The turning grooves may act in an advantageous way as channels for carrying away the material particles removed during the finish-honing. During the pre-turning, it must be ensured here that the turning grooves are given a suitable depth, in order to transport away the material particles produced—depending on the material of the honing stone. The transporting away in each case takes place with the assistance of honing oil, which is discharged from the honing tool between the honing stones. In this way, the turning grooves contribute to preventing premature smearing of the honing stones.
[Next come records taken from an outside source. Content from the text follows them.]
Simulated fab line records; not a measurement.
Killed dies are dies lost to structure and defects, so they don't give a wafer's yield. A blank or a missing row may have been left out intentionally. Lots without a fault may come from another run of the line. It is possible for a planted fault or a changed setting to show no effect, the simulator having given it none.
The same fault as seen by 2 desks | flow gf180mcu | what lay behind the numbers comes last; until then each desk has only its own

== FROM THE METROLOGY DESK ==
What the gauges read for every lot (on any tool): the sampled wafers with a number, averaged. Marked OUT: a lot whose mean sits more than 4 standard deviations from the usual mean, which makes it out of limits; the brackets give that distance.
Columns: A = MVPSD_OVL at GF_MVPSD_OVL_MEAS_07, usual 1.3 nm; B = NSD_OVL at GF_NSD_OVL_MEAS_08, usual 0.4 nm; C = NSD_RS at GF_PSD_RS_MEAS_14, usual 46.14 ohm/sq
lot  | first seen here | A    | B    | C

The smearing of the honing stones, and the quality of the honed surface, is greatly dependent on the combination of the material of the surface and the material of the honing stone. The useful life of the honing stones can be further extended if different honing stones, made to match the respective surface, are used. This can be realized for example by what is known as a double-expandable honing tool. With such a honing tool it is possible for specific honing stones to be radially advanced at desired locations. The remaining honing stones consequently no longer come into contact with the surface to be machined.

For the softer area 6, it may be advantageous to use diamond-based honing stones. On the other hand, silicon-carbide-based honing stones are used with preference for the harder area 4. Further features of the honing stones are their porosity (for absorbing particles), the grain size and the grain density.

After the fine machining, the surface is treated in the area 4 with sodium hydroxide solution. As a result, aluminum on the surface is dissolved out, with hard silicon crystallites remaining. Depressions produced in this way serve during operation as lubricant pockets. Since the softer area 6 is not treated with sodium hydroxide solution, the sodium hydroxide solution lasts longer in mass production.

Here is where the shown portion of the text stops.